Review: Black Freak Mosh Heaven
Ron Kipling William’s “Black Freak Mosh Heaven”
This poetry book reads as an anthem for humanity, as the Greek notion of agape, as a sanctuary for the alienated, the oppressed, and the marginalized. These are the people who live their raw existences, who have been lost, and in all their ways of being, have been forgotten, and shunned, and destroyed. They are not only they, not merely other. They are you and me.
We breathe and die, breathe and die, while the world turns to its own power lust. And as Camus once said, “The only way to deal with an unfree world is to become so absolutely free that your very existence is an act of rebellion.” To exist as truly yourself and not as the projection of others on you, not as the fixed-idea of identity, is already an action of defiance. But what other choice is there – what have we all been living for, if not to be free in all its rebellion, to spit at the soul-drag of self-annihilation? We are the fight of our interconnection; we are the embracement of ourselves, despite any external pressures.
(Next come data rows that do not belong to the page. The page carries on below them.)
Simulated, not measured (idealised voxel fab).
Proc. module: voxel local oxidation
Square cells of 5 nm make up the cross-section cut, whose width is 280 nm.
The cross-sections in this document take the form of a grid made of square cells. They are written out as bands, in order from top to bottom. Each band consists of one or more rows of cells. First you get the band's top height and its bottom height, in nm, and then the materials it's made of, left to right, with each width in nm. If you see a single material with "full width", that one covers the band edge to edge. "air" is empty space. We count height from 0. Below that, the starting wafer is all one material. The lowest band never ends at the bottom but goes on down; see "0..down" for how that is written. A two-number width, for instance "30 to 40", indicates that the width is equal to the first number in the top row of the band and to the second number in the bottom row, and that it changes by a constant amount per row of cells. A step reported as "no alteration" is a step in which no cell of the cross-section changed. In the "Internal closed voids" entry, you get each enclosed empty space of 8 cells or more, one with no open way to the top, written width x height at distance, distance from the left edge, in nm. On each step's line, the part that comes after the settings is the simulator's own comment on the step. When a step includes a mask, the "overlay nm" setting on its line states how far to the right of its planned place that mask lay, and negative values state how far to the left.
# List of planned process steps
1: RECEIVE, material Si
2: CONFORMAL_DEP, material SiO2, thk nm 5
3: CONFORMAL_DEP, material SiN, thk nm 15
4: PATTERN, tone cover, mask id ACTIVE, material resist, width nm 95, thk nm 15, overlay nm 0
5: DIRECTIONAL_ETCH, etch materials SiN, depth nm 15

This is a work that unites autobiographical blood into its love, integrity, knowledge, of the universal struggle. How can a human be in this world, when that world has dragged so many individuals into nothingness, while distorting its perpetuation of violence in history, while telling falsehoods to hide its shame of killing? This book makes you remember those victims, who are not distant, not abstract, not away from our living. We are those people. We must remember ourselves.